Friday 10 February 2012

Taylorism In Edtech

I've just taken over as the tech-support teacher for my high school after a brief absence.  I don't generate technical problems, so I was right out of this jet stream until I came back in to manage it again.

Our first issue involved our student database system (Maplewood) being programmed to drop inactive students after 90 days of not logging in to the network.  Why 90 days?  No apparent reason.

In semester one you might be taking shop, phys-ed, co-op or food school (amongst many), and find that you are never asked to log in to a school machine in the course of your studies.  Or you might simply have followed the board's new BYO-device policy and use your own machine.  Semester 2 rolls around and suddenly you don't exist and are unable to login, and neither do hundreds of your colleagues.  On the first day of class you fall behind.

The emails started on the first day back and didn't get resolved until three days later.

The purpose of automation is to reduce repetitive, pointless work and make us more efficient.  This particular piece of automation created pointless work and reduced efficiency in teachers and students across the building, not to mention my time and our technician's time.

Why not set the shut down to six months, safely moving you into semester 2 before doing the automatic account shut-down?  Because the people who set up this system are not educators, they have little or no idea how the schools they service are scheduled.  If you don't know (or care) how something works, you're not likely to support it very effectively.

It's a kind of interdepartmental blindness that results in the left hand having no idea (and no patience) with what the right hand is doing.  This kind of systemization might seem cheap on the surface and satisfy an accountant's spreadsheet, but it's hardly efficient or effective.

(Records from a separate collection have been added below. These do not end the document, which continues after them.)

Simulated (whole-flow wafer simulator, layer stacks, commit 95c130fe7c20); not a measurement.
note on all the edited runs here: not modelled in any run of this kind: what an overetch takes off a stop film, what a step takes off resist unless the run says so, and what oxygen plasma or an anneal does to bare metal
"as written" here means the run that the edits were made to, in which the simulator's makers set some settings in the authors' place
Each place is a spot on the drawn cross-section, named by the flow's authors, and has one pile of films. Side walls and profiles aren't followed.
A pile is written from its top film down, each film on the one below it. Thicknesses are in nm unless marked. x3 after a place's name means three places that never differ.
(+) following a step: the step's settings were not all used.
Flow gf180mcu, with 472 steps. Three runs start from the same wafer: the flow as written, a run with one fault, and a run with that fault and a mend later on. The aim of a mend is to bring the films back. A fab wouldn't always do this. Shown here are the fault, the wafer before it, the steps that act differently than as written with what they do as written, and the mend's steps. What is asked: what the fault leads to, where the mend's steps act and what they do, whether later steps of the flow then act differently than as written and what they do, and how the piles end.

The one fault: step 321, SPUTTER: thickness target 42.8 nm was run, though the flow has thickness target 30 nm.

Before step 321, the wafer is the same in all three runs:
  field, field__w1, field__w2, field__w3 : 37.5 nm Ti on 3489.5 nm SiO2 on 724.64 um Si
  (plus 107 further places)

In order to support a system, the person operating it should have lived with it.  There are plenty of teachers who understand school needs that don't necessarily want to teach in the classroom.  I'd rather see them managing our network than someone with no ED background who has little or no idea of even simple needs.

Efficiency isn't always about hiring the least educated (and cheap) person possible.  You can actually save money with quality.